Neri Levy, one of the owners and editors of Olam Katan, explains that "the disengagement heightened our disgust for the general media. Not necessarily because of the anti- settler atmosphere in the media, but because of their handling of the issues of culture and society. National religious young people, many of whom live in the settlements, are less and less exposed to the general media. Many have no television at home; they don't read [the daily newspaper] Maariv as they once did, nor are the religious newspapers relevant to their lives. We carry on an internal conversation with our public, because there are aspects to our lives that do not exist for the general media.

"At first this public wanted to assimilate," continues Levy. "Now it is more interested in self-definition. The disengagement reopened the discussion, a desire for our self-definition vis-a-vis the state."

To boycott the courts?

In recent weeks, readers of the "orange" leaflets - each of which is distributed in at least 50,000 copies - have been witness to a discussion that will have been virtually unheard outside the synagogues of religious Zionism. The subject is the "secular" judicial system, and the arguments made have not sufficed with criticism of the system, but, rather, have included direct calls, more or less vehement, for its boycott, and the establishment in its place of an alternative system that will rule on the basis of Torah law.

Olam Katan, which devoted an issue to the question of the establishment of Jewish law as the law of Israel, spoke with two retired Supreme Court justices, Dalia Dorner and Mishael Cheshin - short, apologetic interviews, in which they dealt with the question of why the existing judicial system does not better reflect Jewish law. A much longer interview on the topic was conducted with Rabbi Yosef Carmel, a dayan (rabbinical court judge). "According to most of the poskim [those who determine halakha]," Carmel announced, "there is an actual prohibition against going to courts that do not rule according to Torah law, even in the State of Israel."

Ma'ayanei Hayeshua published a similar article, and the newsletter's cover bore a cartoon of a fat and satisfied secular judge angrily raising his gavel in the air, possibly at the witness stand and possibly at a frightened religious Jew who is trying to defend himself. The judge sends a threatening look at him, and says "There is nobody but me!"

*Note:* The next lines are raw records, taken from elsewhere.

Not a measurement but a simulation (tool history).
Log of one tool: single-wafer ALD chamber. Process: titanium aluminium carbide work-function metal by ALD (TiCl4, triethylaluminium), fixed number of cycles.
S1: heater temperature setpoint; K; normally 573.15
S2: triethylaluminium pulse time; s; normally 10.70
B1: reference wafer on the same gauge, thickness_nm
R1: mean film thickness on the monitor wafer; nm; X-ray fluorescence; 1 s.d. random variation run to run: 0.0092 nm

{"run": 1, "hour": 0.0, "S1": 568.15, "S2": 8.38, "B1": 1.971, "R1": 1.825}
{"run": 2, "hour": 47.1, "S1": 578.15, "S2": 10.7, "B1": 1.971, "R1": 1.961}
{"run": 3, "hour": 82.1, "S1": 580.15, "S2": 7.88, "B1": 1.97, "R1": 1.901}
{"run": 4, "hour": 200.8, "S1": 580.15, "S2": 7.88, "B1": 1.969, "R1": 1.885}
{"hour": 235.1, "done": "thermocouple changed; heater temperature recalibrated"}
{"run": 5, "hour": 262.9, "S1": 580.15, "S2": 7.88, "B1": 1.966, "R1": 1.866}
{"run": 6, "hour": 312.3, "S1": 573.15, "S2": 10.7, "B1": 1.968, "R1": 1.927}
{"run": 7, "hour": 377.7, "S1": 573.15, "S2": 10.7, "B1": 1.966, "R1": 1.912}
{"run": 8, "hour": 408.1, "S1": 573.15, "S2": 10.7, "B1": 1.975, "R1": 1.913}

Rabbi Yuval Cherlow, who writes in Shabbaton (60,000 copies), a leaflet identified with the religious Zionist bourgeoisie and considered to toe the establishment line, peruses the competition from both the right and the left every Shabbat, and is frustrated by their politicization. "The religious sector is becoming increasingly accustomed to talking about itself and to itself," he complains, even regarding his own leaflet. "Many religious people live with a sense that now they have an alternative medium. Everyone around them reads it - and people get used to thinking that it's the be-all and end-all. The price we pay, though, is that the politicization of the leaflets eliminates the need for religious Zionism to fight for its ideas and to disseminate them among Israeli society at large. That closes them in even more. This is a journalistic system that is inaccessible to the general Israeli public, it's a very pleasant place, with internal codes."

Basmati rice ads

Although some of the leaflets firmly refuse to introduce advertising and survive only from donations, others, like Machon Meir's Be'ahava Uve'emuna (80,000 copies), try to survive by publishing low-cost but select ads: for a conversion course, a study institute for women, a matchmaking agency, lessons "for discussing the identity and destiny of the Jewish people." Most of the newsletters, however, are supported by ads for wedding halls and orchestras, luxury real estate, cantorial concerts and Basmati rice. Even official bodies such as the IDF and the Jerusalem Municipality purchase advertising space.

A synagogue is a paradise for advertisers, providing as it does a handpicked audience, trapped for several hours in one place. A synagogue is a sterile space, without any stimulation to compete with the shiny and colorful pages that are distributed free of charge. Most of the worshipers leaf through the pages during services, but afterward fold them up and take them home, so that the rest of the family is exposed to them as well. Aryeh Frankel, the owner of an advertising agency that specializes in the religious and ultra-Orthodox communities, identifies among his clients "a move from the religious newspapers to the leaflets, of course not with an intention of destroying the established religious newspapers - they simply want to maximize their exposure."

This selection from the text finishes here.